Senate Republicans, including NSA opponent Rand Paul, kill surveillance limiting bill
Senate Republicans on Tuesday blocked a measure to overhaul the NSA monitoring program, the collection of records and phone calls. Democrats and a few Republicans failed to rally enough support to reach 60 votes needed to take legislation.
One vote was from Rand Paul, an opponent of the surveillance, claiming that he voted against the USA Freedom Act because it extended the Patriot Act provision saying that he “felt bad” that the bill failed, because it “probably needed my vote.” Paul also claimed the country was “one step closer to restoring civil liberties,” because the Patriot Act provision’s expiration date will not be extended.
Senator Patrick J. Leahy, the Vermont Democrat who drafted the bill, blamed what he said was fear-mongering by the bill’s opponents for its defeat. “Fomenting fear stifles serious debate and constructive solutions,” he said. “This nation deserves more than that.”
Senator Mitch McConnell, the Republican leader, worked hard to defeat the bill, which had the support of the Obama administration and a coalition of technology companies including Apple, Google, Microsoft and Yahoo.
“This is the worst possible time to be tying our hands behind our backs,” McConnell said before the vote, expressing the concerns of those who argued that the program was a vital tool in the fight against terrorism.
Tuesday’s vote only put off until next year a debate over security and personal liberties. While a Republican-controlled Senate is less likely to go along with the kinds of reforms that were in the bill, the new Congress will likely be working against a hard deadline because the legal authority for the data collection will expire.

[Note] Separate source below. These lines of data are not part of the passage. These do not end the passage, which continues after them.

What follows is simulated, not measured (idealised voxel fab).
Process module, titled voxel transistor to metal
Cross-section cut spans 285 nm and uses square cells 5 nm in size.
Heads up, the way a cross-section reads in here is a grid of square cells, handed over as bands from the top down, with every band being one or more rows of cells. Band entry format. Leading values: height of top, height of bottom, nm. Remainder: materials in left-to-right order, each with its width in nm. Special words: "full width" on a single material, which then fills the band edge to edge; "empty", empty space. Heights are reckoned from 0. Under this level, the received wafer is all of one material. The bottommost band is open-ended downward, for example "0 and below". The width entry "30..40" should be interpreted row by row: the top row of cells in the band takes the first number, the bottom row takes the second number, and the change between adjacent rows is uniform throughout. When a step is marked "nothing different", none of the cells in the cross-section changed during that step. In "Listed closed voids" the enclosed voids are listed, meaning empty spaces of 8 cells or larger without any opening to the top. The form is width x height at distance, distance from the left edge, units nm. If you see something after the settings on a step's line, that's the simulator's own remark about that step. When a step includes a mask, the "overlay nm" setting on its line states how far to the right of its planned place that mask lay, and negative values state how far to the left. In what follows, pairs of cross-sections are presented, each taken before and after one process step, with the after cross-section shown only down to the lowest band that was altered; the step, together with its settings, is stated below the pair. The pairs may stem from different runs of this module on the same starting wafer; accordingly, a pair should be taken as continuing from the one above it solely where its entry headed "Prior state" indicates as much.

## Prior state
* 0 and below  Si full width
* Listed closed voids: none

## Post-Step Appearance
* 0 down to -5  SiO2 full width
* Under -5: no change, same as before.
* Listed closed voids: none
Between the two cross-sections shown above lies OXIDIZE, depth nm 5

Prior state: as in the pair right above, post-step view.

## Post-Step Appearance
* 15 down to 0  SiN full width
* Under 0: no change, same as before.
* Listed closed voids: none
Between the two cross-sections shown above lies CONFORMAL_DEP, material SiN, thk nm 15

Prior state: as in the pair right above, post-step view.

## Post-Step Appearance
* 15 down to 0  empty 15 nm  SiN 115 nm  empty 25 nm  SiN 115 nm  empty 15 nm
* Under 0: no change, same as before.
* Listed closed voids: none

Under the bill, which grew out of the disclosures in June 2013 by Edward J. Snowden, the former intelligence contractor, the NSA would have gotten out of the business of collecting Americans’ phone records.
Instead, most of the records would have stayed in the hands of the phone companies, which would not have been required to hold them any longer than they already do for normal business purposes, which in some cases is 18 months.